Like I said - large.

"This is the hardest, toughest decision a judge makes every day," Walther said Friday. "It's no easy decision to rip families apart. There is no easy way to do this."

But Texas is making this one harder than it needs to be.

Each child will have a hearing in the next six weeks. That's enough time to start re-programming and "normalizing" the children of the Fundamentalist Church of Jesus Christ of Latter Day Saints.

Texas, it seems, is concluding that polygamy is child abuse. And the Lone Star State is going to do what Utah and Arizona have been unable to do for decades: Stamp out polygamy.

"This is all they're going to be dealing with for a year," says Duane Betournay, director of Utah Division of Child and Family Services.

With the excuse of a distressed phone call to a family shelter from a still-unidentified 16-year-old girl, Texas invaded the YFZ Ranch earlier this month and took all the children. Now, the state is making the case to keep them - all of them.

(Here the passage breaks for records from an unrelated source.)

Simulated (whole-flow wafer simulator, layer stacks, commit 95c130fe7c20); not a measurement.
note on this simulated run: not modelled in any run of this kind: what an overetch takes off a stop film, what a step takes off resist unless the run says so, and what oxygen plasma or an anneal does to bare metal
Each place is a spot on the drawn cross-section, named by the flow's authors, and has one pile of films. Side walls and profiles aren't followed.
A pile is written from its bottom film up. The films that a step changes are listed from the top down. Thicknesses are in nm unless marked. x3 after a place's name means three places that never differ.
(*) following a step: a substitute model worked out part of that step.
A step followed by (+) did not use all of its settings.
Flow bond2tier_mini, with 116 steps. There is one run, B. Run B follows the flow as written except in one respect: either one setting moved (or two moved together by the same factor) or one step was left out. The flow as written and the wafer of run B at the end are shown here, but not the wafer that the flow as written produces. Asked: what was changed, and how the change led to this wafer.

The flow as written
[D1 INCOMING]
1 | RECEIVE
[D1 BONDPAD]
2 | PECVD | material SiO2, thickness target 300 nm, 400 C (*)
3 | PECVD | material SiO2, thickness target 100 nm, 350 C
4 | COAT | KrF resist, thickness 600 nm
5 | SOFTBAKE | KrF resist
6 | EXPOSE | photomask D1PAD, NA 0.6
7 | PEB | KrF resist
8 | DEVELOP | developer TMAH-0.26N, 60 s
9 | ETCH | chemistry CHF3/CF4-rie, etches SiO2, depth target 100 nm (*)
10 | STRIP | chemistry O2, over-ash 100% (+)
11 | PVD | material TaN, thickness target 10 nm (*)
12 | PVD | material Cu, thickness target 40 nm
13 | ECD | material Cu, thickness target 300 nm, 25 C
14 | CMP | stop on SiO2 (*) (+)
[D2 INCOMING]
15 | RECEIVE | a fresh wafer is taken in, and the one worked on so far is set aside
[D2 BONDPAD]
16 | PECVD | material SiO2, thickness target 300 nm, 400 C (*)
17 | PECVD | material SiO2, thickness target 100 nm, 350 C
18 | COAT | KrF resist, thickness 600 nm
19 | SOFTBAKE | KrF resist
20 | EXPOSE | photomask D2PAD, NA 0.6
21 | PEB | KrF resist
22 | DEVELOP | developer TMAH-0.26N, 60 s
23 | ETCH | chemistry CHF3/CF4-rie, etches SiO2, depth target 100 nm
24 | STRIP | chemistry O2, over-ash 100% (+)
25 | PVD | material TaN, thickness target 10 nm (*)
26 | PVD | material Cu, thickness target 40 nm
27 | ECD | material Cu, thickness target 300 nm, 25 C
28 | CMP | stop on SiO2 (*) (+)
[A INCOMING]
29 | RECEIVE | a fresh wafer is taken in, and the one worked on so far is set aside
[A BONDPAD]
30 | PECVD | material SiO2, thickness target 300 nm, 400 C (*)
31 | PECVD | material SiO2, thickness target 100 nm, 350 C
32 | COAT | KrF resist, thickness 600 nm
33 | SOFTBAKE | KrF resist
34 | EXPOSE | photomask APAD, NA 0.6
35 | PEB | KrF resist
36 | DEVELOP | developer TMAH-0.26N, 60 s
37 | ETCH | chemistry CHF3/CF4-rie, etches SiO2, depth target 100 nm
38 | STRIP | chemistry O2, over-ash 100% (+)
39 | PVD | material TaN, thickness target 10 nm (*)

Every girl in the Fundamentalist Church of Jesus Christ of Latter Day Saints is a potential rape victim and every boy a possible rapist, says Angie Voss, chief investigator with Texas CPS.

And she's right.

Knowing the predilection of FLDS men to marry girls the age of their granddaughters and bind first cousins and uncles and nieces in multiple "spiritual marriages," the mind reels at the potential perversions.

Texas is arguing that statutory rape is a way of life for many of Warren Jeffs' followers.

But this isn't just about sexual abuse. There is a whiff of cultural imperialism here. This is about further marginalizing an already-marginalized way of life - one person's religion, another's cult. Texas is taking on polygamy itself, FLDS polygamy specifically - its pervasive oppression of women, all-powerful patriarchy and molding of children's minds.

The Rangers didn't round up just the potential victims of sexual abuse (12- to 18-year-old girls). They didn't stop at criminal behavior. With reluctant and sometimes subversive victims, Texas child advocates have shown no consideration for different family groups, distinct styles of discipline or actual proof of specific abuse. Paternity testing will clear up some but not all of those questions.

"The environment is authoritarian," says Bruce Perry, a psychiatrist who has studied the Branch Davidians but whose knowledge of the FLDS comes mostly from newspapers. The mothers are loving, the children healthy and happy. But their innocence, Perry says, makes them vulnerable, suggestible.

Awakening polygamists' offspring to other options is a laudable goal. But is socializing sheltered children the state's job? The YFZ Ranch isn't the only authoritarian environment in America, so why stop there?

When some of the mothers offered to leave the ranch, find work, get counseling and have no contact with those church elders who like their pick of young girls, Voss and Walther said "no."

After the ruling, an FLDS father, who didn't want to be identified, said: "I think every parent in America ought to go home and hug their kids in case CPS come into their homes and gets them and does this joke of a hearing."

Reason - and the law - might still prevail.

Utah child welfare advocates say Texas' claim that polygamy is a culture of abuse is problematic.

"It's really hard to prove," says Julie V. Lund, child protection division chief in the state Attorney General's Office. "Under Utah law, I can't see us doing that. It would have to be on a specific, case-by-case basis."

Salt Lake City defense attorney Greg Skordas doubts Texas plans to take the children away permanently.

"At some point, those children are going back home. And somebody's going to have to decide whether the polygamist lifestyle is so abusive that a child may no longer live it," Skordas says. "I don't think any judge in America is ever going to say that.

"I don't defend the lifestyle. But when it comes to a time that the state can take 400 kids away from a group home, that's pretty scary."